Assessment practice that is wide of the mark

Pun intended

Matthew Benyohai
Aug 14, 2018 · 3 min read

In the drive to improve standards, assessment often comes under scrutiny. This can lead to some really positive changes, and on twitter I often see new marking/feedback/assessment policies that are real improvements. However I also see practices that are made with the best of intentions but miss the point. I don’t profess to have all the answers, or that my day to day assessment is perfect, but hopefully critiques like this will help me improve.

Doing summative assessment and claiming it’s formative.
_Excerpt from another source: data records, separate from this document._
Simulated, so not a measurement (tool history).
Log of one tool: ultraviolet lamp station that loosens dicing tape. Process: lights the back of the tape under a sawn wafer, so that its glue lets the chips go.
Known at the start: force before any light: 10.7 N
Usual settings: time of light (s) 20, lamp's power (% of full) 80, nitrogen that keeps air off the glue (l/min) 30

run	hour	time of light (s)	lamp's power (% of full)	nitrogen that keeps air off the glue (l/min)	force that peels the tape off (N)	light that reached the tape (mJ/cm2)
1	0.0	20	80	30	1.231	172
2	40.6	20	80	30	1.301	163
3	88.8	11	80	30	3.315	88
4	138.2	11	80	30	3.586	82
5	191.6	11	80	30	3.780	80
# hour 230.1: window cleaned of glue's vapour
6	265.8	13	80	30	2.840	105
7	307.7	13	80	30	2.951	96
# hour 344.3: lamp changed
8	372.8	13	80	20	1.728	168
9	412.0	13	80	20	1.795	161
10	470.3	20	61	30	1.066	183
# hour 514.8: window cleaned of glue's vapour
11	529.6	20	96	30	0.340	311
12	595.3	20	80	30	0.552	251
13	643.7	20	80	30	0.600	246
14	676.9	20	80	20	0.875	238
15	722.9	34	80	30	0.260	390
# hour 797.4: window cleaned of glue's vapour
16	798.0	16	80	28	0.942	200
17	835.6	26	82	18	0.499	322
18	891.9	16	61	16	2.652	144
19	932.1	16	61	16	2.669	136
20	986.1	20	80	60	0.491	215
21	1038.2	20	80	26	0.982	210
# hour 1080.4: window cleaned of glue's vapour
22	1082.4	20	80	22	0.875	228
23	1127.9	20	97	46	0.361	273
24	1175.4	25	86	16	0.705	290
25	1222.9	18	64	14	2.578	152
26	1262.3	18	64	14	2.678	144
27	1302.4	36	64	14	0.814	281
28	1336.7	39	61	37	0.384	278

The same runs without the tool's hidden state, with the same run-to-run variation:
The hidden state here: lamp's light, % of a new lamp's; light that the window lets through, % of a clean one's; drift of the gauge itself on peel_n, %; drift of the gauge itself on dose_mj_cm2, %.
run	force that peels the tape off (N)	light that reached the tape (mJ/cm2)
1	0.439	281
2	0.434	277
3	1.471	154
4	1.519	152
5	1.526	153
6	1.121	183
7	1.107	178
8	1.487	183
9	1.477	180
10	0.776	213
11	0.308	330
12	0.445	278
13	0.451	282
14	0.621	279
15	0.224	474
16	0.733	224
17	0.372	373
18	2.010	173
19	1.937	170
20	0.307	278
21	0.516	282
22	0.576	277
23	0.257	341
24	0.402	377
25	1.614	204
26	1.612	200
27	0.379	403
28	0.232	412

For the purpose of this point I mean ‘summative assessment’ to be a form of assessment that is designed to be used for a summative purpose and having students complete the assessment in those same intended conditions. A classic example might be for students to sit an end-of-topic test on Electromagnetism made up of past paper questions. They may sit it in silence in a lesson at the end of a topic.

Teachers who then try to use this formatively might not give any marks, or get students to work out their ‘strongest’ and ‘weakest’ topics based on the number of marks gained out of those available.

Figure 1:A typical exam question

Let’s say a student completes the test and achieves 3/6 on the last question. I have seen QLA spreadsheets that will mark this as Amber or Red and then a student might set a target of ‘Revise the force on a current carrying wire’.

The issue is that a student’s score on this electromagnetism question will be affected by their knowledge and understanding of;

  • The force on a current carrying wire
  • Conversion of units
  • Calcuation of moments
  • The principle of moments
  • The unit of magnetic flux density

So if a student achieves 3 marks, without seeing the script we would have no idea why. This question has been designed to be included within a set of exams designed to discriminate students based on their ability in Physics. Not to identify strengths and weaknesses.

Secondly, a question can be thought of containing three dimensions. The science, the question type and difficulty. I may construct a test where the Moments question is an easy calculation at the start of the paper or it may be a more difficult conceptual explanation question at the end. Achieving half marks on the first option is not the same as achieving half marks on the second.

Thirdly, a test will not include everything from a topic. AQA, for example, do not test a whole course every year, they only guarantee to cover the whole course over five years. So if a student gets full marks on a magnets questions, it doesn’t mean it is their ‘best’ topic for the reasons above, but also because they may not have been asked about Newton’s 2nd Law which they may be ‘better’ at.

Lastly, let’s say we were to test the whole course with every permutation of question to cover the science/type/difficulty dimensions. The reliability of any judgement of ability of a subtopic based on a few questions would be low. As all the subtopics are so closely correlated, the total score is a better indicator of performance on the subtopics than the subtopic score.

If you want to identify strengths and weaknesses, and adapt your teaching as a result, you would have been better off asking asking questions that assessed each skill separately. Some excuse the types of analysis above by arguing that they want to get as much formative use out of end-of-topic test papers as they can, but the clue is in the name: ‘end-of-topic’. If you’ve finished the teaching and you want to assess what they know, then that’s absolutely fine. I would mark the test, have students fix any errors and move on. There’s nothing wrong with summative assessment!

It’s also worth noting that I think past papers questions can be used formatively in teaching, just not as a silent test. Also QLA can be useful if you have questions well designed for the that purpose.